My Vision of a Pagan Future

My Vision of a Pagan Future July 2, 2019

Last month’s post 6 Roles For Solitary Practitioners in the Pagan Future generated far more responses than I expected, and many of them were not positive. I don’t expect everyone to agree with anything I write, but I found some of the comments surprising. Usually, if I get one bad comment, it’s from somebody who didn’t read the post. If there’s two, it’s somebody who nitpicks some minor point. But if there are multiple negative comments that usually means I didn’t do a good enough job of articulating my position.

A few people offered criticism of specific sections (which is always appreciated, whether I end up agreeing with you or not), but I think the core problem is that I was discussing one part of a future vision without ever describing the vision as a whole.

So in this post I want to talk about my vision for a Pagan future – what I hope the world and my little part of it will look like some time in the future.

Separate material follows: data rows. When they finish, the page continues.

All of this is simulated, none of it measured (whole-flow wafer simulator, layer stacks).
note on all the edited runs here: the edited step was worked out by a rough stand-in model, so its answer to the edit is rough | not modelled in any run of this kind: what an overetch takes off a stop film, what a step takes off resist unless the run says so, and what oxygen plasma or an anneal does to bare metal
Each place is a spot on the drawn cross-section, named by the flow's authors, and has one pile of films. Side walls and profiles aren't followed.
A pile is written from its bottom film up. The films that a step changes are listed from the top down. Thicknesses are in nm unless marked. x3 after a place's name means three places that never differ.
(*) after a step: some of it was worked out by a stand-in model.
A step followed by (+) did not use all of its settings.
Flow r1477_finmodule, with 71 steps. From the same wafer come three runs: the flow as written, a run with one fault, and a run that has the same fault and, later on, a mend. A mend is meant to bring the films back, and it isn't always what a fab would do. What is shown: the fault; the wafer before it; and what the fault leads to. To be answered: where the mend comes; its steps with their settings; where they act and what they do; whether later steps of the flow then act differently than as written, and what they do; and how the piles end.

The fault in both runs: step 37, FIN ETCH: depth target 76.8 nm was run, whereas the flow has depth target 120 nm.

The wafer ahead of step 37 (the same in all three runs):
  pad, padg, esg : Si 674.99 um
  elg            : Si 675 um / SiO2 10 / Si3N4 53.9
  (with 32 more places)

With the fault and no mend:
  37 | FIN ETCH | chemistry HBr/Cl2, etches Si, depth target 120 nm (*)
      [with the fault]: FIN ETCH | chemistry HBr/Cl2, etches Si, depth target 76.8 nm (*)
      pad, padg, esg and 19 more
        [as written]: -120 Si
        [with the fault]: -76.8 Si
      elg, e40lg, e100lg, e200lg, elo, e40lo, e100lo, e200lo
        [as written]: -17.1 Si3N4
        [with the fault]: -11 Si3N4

A secular government with complete freedom of religion

Religion is ultimately about relationships, including relationships with our co-religionists. Religion is never only a private matter, but it is always a deeply personal matter. Forced religion and coerced religion are extremely unethical. Everyone must be free to follow the path that calls to them and must be equally free to leave a path at any time for any reason.

Government must never support one religion over another, or over no religion. And it must do this without hostility towards religion. Our government must be secular, not atheist.

This is easier said than done, particularly in a society that has long claimed freedom of religion, but made it clear some religions were more free than others. But my vision for a Pagan future takes place in a society that is officially secular and open to all.

A garden of many religions

I have no desire to live in a Pagan version of Saudi Arabia. Or for that matter, in a Pagan version of the Tennessee I grew up in where everybody was a Protestant of some sort, except for a few Catholics and Jews. Religious monopolies inevitably lead to corruption and oppression.

The idea that everyone should follow the same religion is unique to the conservative versions of Christianity and Islam. As much as I want Paganism – especially my particular flavor of Paganism – to flourish, the main thing I want is for everyone to find the religion that calls to them.

The contemporary West is the most religiously diverse society in the history of humanity and I hope that continues in the future. While I am a Pagan and I advocate for Paganism, I want to live in a glorious garden of many religions.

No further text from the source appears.